During the first huge baseball strike in 1981 Roger Angell - who still contributes his elegant prose to the newyorker.com's website - wrote a great lament about the absence of baseball and its "slowly fluctuous standings." He compared the course of a baseball season to a river that "is headed, in its own sweet time, toward a down summer broadening and debouchment and to its end in the estuary of October." (Reprinted in LATE INNINGS: A Baseball Companion: Simon & Schuster, 1982), p382.)

We are now barely ten days into the baseball season and already excitement and agony are overflowing. An Orioles fan like yours truly had no expectations for the four-game series at Yankee Stadium just concluded.

Lo and behold, the Birds took three out of four in the Bronx, winning both extra-inning marathons. Nobody made a bigger contribution than catcher Caleb Joseph in those two nail-biting wins. I doubt if anyone hitting under .100 ever made more of an impact on a series.

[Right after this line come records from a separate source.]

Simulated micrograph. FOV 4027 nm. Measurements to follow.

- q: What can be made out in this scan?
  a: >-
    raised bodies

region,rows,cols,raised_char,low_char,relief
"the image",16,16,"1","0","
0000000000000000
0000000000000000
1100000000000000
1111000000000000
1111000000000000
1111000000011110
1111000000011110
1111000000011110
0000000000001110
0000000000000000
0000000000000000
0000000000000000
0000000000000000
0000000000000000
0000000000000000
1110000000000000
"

Friday night Joseph saved the tie in extras by corralling a wild pitch from Mychal Givens and flipping the ball backhanded to Givens who blocked home plate and applied the tag on sliding Didi Gregorius. Givens sure put his experience as a former shortstop to good use on that play.

(BTW, it is hard to imagine both Cincinnati and Arizona giving up on Didi in trades - he has blossomed into a star on both sides of the ball with the Yankees, yet another of the great players from Curacao, a tiny country near Venezuela with barely a quarter of a million people.)

In Sunday’s 8-7 12-inning win, Caleb saved the one-run lead by being middle man in a very rare 1-2-5 DP. After closer Brad Brach walked two and botched a bunt, Aaron Judge bounced to the mound. Brach forced the runner at the plate and Joseph alertly threw to Tim Beckham at third to get that man Gregorius for out #2.

Brach then struck out Giancarlo Stanton to clinch the victory. Bronx newcomer Stanton had a miserable home stand striking out five times on Sunday and leading nine runners stranded. He had another five-strikeout game earlier in the week.

Coming to a new league is not a piece of cake and longtime Stanton watchers say he is likely to heat up soon. Has a chance to do so in Fenway Park this week. We shall see.

Hard not to root for a guy like Caleb Joseph a mid-round draft pick from unheralded Lipscomb U. in Nashville Tenn. He toiled for years in the minors without getting a callup to majors, once even living for a while in his Double-A clubhouse.

He made another great play defensively on Friday night, running Stanton back to third base on a grounder to the infield and then tagging the runner from second who had made third, and then Stanton. Unfortunately the umpires did not call a double play despite manager Buck Showalter's intense but polite protests.

Shoutouts also deserved for Pedro Alvarez, onetime Pirates #1 draft pick who grew up not far from Yankee Stadium. He hit the game-winning 14th inning grand slam on Friday and scored the winning run on Sunday.

Another journeyman Craig Gentry saved the game with a circus extra-inning catch on Sunday and then got the GWRBI with a 12th inning single. The Birds are still only 4-6 but they are beginning to play gritty come-from-behind baseball, a cautiously hopeful sign.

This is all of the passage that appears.